- 04 November 2018
- by GNRC
- Category: Press Releases
World Youth Forum: Message from the Secretary General, Global Network of Religions for Children (GNRC)
WORLD YOUTH FORUM
Sharm el Sheikh, Egypt
3 – 6 November 2018
Message from the Secretary General, Global Network of Religions for Children (GNRC)
4th November, Sharm el Sheikh, Egypt
Your Excellency the President of the Republic of Egypt, H.E. Abdel Fattah Al Sisi,
I am honoured to be with you today here in Sharm el Sheikh for the second edition of the World Youth Forum. This Youth Forum comes at a time when the world is undergoing significant changes and challenges. Changes that are largely positive in the world, with significant scientific development, trading and globalization. But it also comes at a time when significant challenges have surfaced – Challenges that are threatening the peace and in some cases, the very stability and our existence in this world.
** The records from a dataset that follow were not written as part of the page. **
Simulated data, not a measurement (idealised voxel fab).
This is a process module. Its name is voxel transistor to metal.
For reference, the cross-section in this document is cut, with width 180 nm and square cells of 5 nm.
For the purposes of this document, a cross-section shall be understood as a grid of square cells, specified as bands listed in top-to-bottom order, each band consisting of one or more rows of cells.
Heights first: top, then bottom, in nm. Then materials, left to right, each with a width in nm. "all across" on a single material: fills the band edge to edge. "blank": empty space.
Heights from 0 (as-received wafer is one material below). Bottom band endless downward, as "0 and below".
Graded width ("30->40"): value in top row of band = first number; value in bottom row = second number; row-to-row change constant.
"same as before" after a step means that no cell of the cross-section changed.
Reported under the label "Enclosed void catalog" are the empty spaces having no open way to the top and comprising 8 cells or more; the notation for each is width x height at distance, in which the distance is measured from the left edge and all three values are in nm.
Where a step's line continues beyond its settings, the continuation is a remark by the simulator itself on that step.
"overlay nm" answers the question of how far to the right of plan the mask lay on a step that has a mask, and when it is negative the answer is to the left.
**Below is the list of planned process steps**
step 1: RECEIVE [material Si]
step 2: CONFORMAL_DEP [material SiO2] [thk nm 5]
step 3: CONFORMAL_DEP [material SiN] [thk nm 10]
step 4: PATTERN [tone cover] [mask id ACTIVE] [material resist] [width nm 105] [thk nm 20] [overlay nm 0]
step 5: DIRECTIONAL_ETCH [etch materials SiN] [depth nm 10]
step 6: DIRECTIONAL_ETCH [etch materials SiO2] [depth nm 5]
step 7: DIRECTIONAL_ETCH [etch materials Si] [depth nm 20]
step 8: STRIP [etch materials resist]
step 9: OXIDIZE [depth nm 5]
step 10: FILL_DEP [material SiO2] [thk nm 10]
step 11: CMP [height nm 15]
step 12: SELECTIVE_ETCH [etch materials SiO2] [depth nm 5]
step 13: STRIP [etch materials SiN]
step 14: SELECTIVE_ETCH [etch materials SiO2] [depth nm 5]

The rising level of extremism is particularly affecting children, the youth and families in harmful ways. The idea of hosting the World Youth Forum in Egypt is much welcome especially at this time when youth face many challenges. In particular, hosting such an event in Egypt is necessary, for Egypt has not only 60 million youth among its population of 99 million, it is also a country of immense value to humanity.
The greatest and largest open-air museum is here, in Egypt. Egypt is home to almost half of the world’s antiquities and historical artefacts. It houses the vestiges of Pharaonic, Coptic, Byzantine, Roman and Islamic civilizations.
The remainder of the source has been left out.